A quest isn't a quest if you can count on its outcome. The journey really is just as significant as the hoped-for goal. This message underlies this delightfully original book which traces a path through seven sites important to what music historians call the "Mississippi Blues Trail" — in so organically inviting a way that readers may not even realize all they are learning.

Bo Willie fixes his hound a big breakfast one morning only to discover that:

Sometimes life is a mystery. Love is a mountain climb.
The blues grabbed me like a shaking chill.
I found my dog house -- empty.

So of course he goes in quest of Yellow Dog, asking people he knows for tips and help. Farmer Fred saw "Old Yella hit Highway 61 ... RUNNING." This starts the story's interweaving of geography, music history, and lost-dog plot: As an end note tells us, Highway 61 "snakes up through the Mississippi Delta into Memphis, Tennessee." The Delta section is known as "the Blues Trail" in honor of the many musicians born nearby.

At this point, we almost want to hand you the book and share its pages because the language is so sensory you want to repeat sentences over and over ("... we drove toward Merigold to shimmy, shake, and boogie"). Chris Raschka's needlepoint-style art is colorful, lively, and perfectly suited to this journey.

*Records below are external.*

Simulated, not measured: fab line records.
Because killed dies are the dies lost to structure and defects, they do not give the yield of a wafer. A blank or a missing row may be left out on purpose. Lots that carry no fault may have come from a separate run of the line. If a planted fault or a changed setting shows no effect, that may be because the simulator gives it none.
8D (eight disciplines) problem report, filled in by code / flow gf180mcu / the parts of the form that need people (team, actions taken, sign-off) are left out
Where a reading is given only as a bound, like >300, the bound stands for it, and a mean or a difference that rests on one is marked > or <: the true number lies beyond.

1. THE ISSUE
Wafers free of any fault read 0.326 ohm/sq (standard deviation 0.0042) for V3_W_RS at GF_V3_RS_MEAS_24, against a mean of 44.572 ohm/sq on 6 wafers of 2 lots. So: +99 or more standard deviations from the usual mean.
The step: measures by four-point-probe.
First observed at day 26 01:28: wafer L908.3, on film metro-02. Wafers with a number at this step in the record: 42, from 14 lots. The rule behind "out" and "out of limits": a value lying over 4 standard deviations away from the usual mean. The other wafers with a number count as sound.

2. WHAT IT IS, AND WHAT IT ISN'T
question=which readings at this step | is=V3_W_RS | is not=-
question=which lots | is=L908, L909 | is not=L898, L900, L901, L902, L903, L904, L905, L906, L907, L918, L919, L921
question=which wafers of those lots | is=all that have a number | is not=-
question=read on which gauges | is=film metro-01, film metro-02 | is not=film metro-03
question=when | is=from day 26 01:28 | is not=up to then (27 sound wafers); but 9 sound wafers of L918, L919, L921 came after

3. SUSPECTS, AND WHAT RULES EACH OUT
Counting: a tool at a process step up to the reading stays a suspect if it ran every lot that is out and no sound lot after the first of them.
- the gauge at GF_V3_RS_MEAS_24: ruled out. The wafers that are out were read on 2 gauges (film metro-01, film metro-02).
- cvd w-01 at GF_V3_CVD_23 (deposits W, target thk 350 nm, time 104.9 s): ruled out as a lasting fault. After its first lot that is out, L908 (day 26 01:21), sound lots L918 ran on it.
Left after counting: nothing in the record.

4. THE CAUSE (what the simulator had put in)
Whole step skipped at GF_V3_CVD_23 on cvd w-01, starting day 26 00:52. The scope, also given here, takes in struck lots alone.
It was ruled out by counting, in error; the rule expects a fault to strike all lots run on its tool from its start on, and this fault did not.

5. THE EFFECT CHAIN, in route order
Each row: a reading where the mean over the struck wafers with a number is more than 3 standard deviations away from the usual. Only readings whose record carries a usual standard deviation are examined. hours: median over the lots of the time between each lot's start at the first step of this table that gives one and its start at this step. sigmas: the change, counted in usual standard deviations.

Yes, Bo Willie is grieving, but the adults around him help and comfort him. And along the way, following Yellow Dog, he gets to experience the Merigold Blues Club, Hicks' Tamales, Beale Street and more. The ending is as surprising as the rest of the book, and it's taking all our will power not to give it away.

Alice Faye Duncan is the author of more than a dozen children's books, including Opal Lee and What It Means to Be Free. Her works have been nominated for two NAACP image awards. She has once again done herself proud with this one. It is ideal for readers age four to eight and for anyone who wants to get a tear in their eye, delve into Mississippi Blues history, and smile widely.